Tax Deductibles and Tax Interests of Home Mortgage
Owning a home sounds more of a dream come true, but the dream shatters upon knowing how much you need to pay on your mortgage, not to mention the amount of interest that needs to be paid as well. However there are ways on how to save money by knowing how to calculate the deductibles and versus the tax interests. Being knowledgeable on that area will allow home owners to identify the amount of money they need to cut out of their paychecks. First is to define what tax interests are all about, it was introduced in 1913 together with the income tax. When a real estate company charges the home owner with the interest for the purchased property, the law provides home owners with the opportunity to claim for deductions on their taxes. However, it is not easily available. The home owner must a set of criteria to qualify for a tax interest deduction or otherwise known as limitations. First, the home owner must file Form 1040 or the Standard Internal Revenue Service (IRS). Individuals file this form in relation to their annual income tax returns. The form should come with itemized deductions on Schedule A. The second condition is he or she should be by law is the one liable for the loan, if the situation is the person is paying mortgage for someone else’s loan, the payer will not be allowed to claim for deductibles. The third condition is he or she should be making the payment on a qualified home such as Condominium, Boat, house Trailer, Primary home and Mobile Home (Investopedia.com May 27, 2006).

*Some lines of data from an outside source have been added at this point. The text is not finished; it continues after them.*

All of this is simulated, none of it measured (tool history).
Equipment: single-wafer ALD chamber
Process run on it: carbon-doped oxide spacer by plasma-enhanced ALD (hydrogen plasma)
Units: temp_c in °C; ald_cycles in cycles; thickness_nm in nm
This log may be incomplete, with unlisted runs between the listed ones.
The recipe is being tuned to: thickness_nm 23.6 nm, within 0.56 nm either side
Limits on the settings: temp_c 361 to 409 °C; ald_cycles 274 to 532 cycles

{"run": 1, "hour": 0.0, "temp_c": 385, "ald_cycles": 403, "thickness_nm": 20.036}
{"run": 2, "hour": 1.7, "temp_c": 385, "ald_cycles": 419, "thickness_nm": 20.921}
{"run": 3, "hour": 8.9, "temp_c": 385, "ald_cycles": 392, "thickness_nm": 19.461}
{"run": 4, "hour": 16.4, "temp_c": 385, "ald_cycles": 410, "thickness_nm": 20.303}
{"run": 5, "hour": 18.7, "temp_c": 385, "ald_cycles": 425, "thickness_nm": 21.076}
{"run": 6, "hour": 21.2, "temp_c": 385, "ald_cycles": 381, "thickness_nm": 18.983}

The home mortgage interests tax deductions has two categories, one is the debt acquired from purchasing home or for improvements. The other one is called equity debt where collateral is often used drawn from the home equity. Therefore, a home owner can take out a maximum tax interests applied to a $1.1 million worth of mortgage from his tax payables. However, not all mortgage interests can be deducted just as is. Each mortgage must fall under any of the three categories. Debt made before October 13, 1987 or also known as “Grandfathered Debt”, in this category all interests on the debt will be deducted entirely. Debt made after October 13, 1987 can be deducted including the grandfathered debt entirely, provided that the debt were used for home improvements or purchase. For single status individuals they can claim as much as $500,000 or $1 million for married couples. Lastly, the Home Equity Debt Acquired after October 13, 1987 any reasons besides the ones mentioned on the first two categories can be filed at a maximum of $100,000 for married or $50,000 for single individuals (Irs.gov. N.D).
The formula in computing tax savings from mortgage interests is quite easy to understand. First is to know the information about the debt such as Loan amount, normally the financial institution will send a form 1098 that will show how much the home owner paid in total mortgage interests every year. The calculation works as follows, identifying the size limit as mentioned it is usually $1 million for married and $500,000 for single. In case the home owner is a couple and has $1.25 million worth of mortgage, we can figure out how much we can save by dividing the size limit versus the average mortgage balances and then multiply the result to the total amount paid on the interests. Given that the mortgage amount is $1.25 million and has a 10% total annual interest and the home owner is a married couple, just divide limit $1.0 M by $1.25 M, the result will be 0.8 and then multiply it with interest ($100,000) and the result will be $80,000 of total tax interest deductions or the amount of money the homeowner saved on his tax deductibles. The formula can be put into equation as follows (size limit / mortgage = result X interest = tax interest deductible) and to get the marginal tax bracket follow equation (mortgage X interest rate = deductible interests).